As we continue our theme of prayer for the weeks leading up to the 125 Hours of Prayer today we learn from a professor about the prayer life of Moody Bible Institute’s founder.
By Gregg Quiggle, dean, International Study Programs
In 1923, one of Dwight Lyman Moody’s closest associates, R. A. Torrey, preached a sermon titled, “Why God Used D. L. Moody.” In the sermon, Torrey gave seven reasons why God used Mr. Moody. One of the seven Torrey identified was that, “Mr. Moody was in the deepest and most meaningful sense a man of prayer.” Even a cursory glance at Moody’s life confirms Torrey’s evaluation.
Early in his life as a believer, Moody came to learn of the importance and benefit of prayer. He had begun his life of faith as a result of the work of a Sunday school teacher in 1855 and shortly thereafter, he struck out for Chicago. There he became involved in a prayer based revival that swept through the major cities in America. He immersed himself in the meetings, rarely missing an evening of prayer and they became foundational for how he later approached ministry. In fact, virtually everywhere he traveled over the course of his life, he organized prayer meetings.
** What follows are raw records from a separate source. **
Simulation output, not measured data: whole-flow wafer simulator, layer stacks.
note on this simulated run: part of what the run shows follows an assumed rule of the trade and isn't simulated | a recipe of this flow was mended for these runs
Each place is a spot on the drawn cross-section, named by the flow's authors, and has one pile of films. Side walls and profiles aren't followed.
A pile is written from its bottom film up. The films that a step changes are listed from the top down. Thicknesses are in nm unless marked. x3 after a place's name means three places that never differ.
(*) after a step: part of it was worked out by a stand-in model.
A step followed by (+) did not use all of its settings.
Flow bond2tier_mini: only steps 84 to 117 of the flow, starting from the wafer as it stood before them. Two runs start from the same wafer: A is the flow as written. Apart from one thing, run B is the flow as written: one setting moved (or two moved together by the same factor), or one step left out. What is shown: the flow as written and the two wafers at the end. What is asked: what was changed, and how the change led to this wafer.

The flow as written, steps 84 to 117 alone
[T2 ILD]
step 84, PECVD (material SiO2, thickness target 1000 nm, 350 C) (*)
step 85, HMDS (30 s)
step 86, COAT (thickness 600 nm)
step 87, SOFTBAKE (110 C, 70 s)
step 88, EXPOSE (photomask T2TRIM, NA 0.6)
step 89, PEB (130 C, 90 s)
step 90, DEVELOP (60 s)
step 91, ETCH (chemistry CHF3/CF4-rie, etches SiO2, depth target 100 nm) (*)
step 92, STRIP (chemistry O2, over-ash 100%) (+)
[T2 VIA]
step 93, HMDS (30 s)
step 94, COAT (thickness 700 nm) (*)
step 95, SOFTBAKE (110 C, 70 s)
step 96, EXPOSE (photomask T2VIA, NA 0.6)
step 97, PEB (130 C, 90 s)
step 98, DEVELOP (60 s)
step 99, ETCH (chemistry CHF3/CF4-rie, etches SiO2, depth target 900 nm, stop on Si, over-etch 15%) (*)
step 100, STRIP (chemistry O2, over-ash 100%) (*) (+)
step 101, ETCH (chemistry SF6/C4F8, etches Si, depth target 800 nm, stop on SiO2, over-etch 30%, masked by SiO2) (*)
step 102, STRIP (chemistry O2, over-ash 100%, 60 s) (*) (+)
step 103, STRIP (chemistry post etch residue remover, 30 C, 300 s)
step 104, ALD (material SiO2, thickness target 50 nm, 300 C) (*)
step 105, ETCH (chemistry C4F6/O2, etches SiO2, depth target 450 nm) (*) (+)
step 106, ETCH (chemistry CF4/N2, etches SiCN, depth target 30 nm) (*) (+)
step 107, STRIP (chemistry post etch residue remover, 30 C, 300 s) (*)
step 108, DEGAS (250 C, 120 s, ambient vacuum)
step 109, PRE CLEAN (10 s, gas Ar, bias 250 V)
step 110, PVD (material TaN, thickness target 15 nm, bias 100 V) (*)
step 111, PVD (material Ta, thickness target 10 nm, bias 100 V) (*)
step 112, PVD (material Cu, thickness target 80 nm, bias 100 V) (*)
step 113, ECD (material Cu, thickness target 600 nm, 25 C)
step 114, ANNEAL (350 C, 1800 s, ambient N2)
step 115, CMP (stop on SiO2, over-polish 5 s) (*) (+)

During these years, Moody befriended the godly owner of his boarding house. Mrs. H. Phillips, or “Mother” Phillips as she was commonly known, was a stalwart at the First Baptist Church and she schooled Moody on the necessity of faithful prayer. He took those lessons to heart as prayer became a central part of his life.
Moody always demanded intense and focused prayer in preparation for his revival campaigns. When he began new projects he often called on the students and faculty of his schools to devote themselves to fasting and prayer.
Emphasizing the importance and power of prayer was so important to Moody it was one of the predominant characteristics of the schools in both Northfield and Chicago. His student conferences in Northfield featured 6:00 a.m. prayer meetings and he organized prayer meetings for children. Later, he would say that “Some of the happiest nights I ever had were in these children’s prayer meetings…”
D.L. Moody not only worked hard for the Lord, but he also he prayed hard as he worked. His life and enduring work stand as an eloquent testimony to fruits of fervent prayer.
James 5:16b “The prayer of a righteous person has great effectiveness.”